This kind of argument implies despair of perpetual, or even of long-continued, peace. It is true that those who advocate a national training of all our manhood for war generally urge upon us that it is the best security for peace. In the same way, peaceful Anarchists might plead that they maintained several enormous bomb-factories in order to impress upon rulers the advantages of freedom. But if peace were the real and only object of Conscription, and if Conscription precluded the probability of war, military training, after some years, would almost certainly decline, and its supposed advantages would be lost. When you breed game-cocks, they will fight; but if you forbid cock-fighting, the breed will decline. You cannot have training for war without the expectation of war. For many years I was a strong advocate of national service, even though I knew it would never be adopted in this country until we had seen the realities of war in our very midst, and had sat in morning trains to the City stopped by the enemy's batteries outside Liverpool Street and London Bridge. I also foresaw the extreme difficulty of enforcing military training upon Quakers, the Salvation Army, the Peace Society, and many Nonconformists and Rationalists. Nevertheless, twenty-five years ago I advocated Conscription in a carefully-reasoned article that appeared in Mr. Stead's Pall Mall Gazette. It was received with a howl of rage and derision by both parties in the State, and by all newspapers that noticed it at all. It is significant—perhaps terribly significant—that it would not be received with derision now, but that nearly the whole of one party and the great majority of newspapers would welcome it only too gladly.

It seemed to me at that time—and it seems to me still—one of the most horrible things in modern British life that we bribe the unemployed, that we compel them by fear of starvation, to do our killing and dying for us. I have passed more men into the army, probably, than any recruiting sergeant, and I have never known a man who wished to recruit unless he was unemployed. The Recruiting Report issued by the War Office for 1911 shows ninety per cent. of the recruits "out of work." I should have put the percentage still higher. But when you next see a full company of a hundred soldiers, and reflect that ninety of them have been persuaded to kill and die for you simply through fear of starvation under our country's social system—I say, whether you seek peace or admire war, the thought is horrible; it is hardly to be endured.

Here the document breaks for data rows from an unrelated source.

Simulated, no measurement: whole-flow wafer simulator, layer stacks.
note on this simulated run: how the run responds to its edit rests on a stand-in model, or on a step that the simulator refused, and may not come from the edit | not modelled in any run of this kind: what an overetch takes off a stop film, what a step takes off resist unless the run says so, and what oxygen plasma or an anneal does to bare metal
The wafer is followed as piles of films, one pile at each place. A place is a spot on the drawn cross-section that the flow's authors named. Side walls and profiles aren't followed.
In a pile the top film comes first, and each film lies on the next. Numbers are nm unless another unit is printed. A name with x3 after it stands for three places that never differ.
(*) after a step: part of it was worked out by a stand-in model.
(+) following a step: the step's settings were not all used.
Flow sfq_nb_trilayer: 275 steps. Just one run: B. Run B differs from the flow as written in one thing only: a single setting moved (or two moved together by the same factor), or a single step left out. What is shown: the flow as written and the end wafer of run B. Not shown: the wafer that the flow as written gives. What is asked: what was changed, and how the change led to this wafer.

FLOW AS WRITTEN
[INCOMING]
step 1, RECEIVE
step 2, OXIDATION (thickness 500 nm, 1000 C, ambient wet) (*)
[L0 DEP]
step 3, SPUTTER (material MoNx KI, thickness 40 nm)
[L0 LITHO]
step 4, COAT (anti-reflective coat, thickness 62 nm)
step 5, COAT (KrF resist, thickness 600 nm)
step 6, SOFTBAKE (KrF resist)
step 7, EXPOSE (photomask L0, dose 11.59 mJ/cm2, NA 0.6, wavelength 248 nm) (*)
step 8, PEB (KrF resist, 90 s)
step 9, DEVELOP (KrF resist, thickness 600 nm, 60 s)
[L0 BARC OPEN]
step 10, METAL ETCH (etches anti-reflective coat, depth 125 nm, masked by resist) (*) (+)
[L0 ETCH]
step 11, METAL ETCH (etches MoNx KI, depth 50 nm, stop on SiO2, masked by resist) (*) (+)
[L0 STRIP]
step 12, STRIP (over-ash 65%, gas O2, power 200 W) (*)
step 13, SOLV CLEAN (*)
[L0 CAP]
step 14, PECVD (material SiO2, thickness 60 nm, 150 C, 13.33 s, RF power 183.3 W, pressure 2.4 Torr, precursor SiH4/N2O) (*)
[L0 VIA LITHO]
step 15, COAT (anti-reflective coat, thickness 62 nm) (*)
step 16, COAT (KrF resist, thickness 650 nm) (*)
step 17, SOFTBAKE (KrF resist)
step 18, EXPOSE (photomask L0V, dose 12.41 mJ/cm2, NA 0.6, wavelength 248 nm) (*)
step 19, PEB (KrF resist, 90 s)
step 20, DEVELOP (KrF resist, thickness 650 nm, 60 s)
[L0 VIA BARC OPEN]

To wipe out this hideous shame, to put ourselves all in one boat, and, if war is licensed murder, at all events to share the murder that we license, and not to starve the poor into criminals for our own relief, perhaps Conscription would not be too high a price to pay. Other advantages are more obvious—the physical advantage of two years' regular food and healthy air and exercise for rich and poor alike, the social advantage of the mixture of all classes in the ranks, the moral advantage of giving the effeminate sons of luxury a stern and bitter time. For all this we would willingly pay a very heavy price. I would pay almost any price.

But should we pay the price of compulsion? That is the only price that makes me hesitate. I used to cherish a frail belief in discipline and obedience to authority and the State. My belief in discipline is still alive—discipline in the sense of entire mutual confidence between comrades fighting for the same cause; but I have come to regard obedience to external authority as one of the most dangerous virtues. I doubt if any possible advantage could balance an increase of that danger; and every form of military life is almost certain to increase it. To me the chief peril of our time is the growing power of the State, its growing interference in personal opinion and personal life, the intrusion of an inhuman being called an expert or official into the most intimate, inexplicable, and changing affairs of our lives and souls, and the arrogant social legislation of a secret and self-appointed Cabal or Cabinet, which refuses even to consult the wishes of that half of the population which social restrictions touch most nearly. If general military service would tend to increase respect and obedience to external authority of this kind, it might be too big a price to pay for all its other advantages. And I do think it would tend to increase that abhorrent virtue of indiscriminate obedience. Put a man in uniform, and ten to one he will shoot his mother, if you order him. Yet the shame of our present enlistment by hunger is so overwhelming that I confess I still hesitate between the two systems, if we must assume that the continuance of war is inevitable, or to be desired.

Is it inevitable? Is it to be desired? If it were dying out in the world, should we make efforts to preserve war artificially, as we preserve sport, which would die out unless we maintained it at great expense? The sportsman is an amateur butcher—a butcher for love. Ought we to maintain soldiers for love—for fear of losing the advantages of war? Those advantages are thought considerable. War has inspired much art and much literature. It is the background or foreground in nearly all history; it sheds a gleam of uniforms and romance upon a drab world; it delivers us from the horrors of peace—the softness, the monotony, the sensual corruption, the enfeebling relaxation. No one desires a population slack of nerve, soft of body, cruel through fear of pain, and incapable of endurance or high endeavour.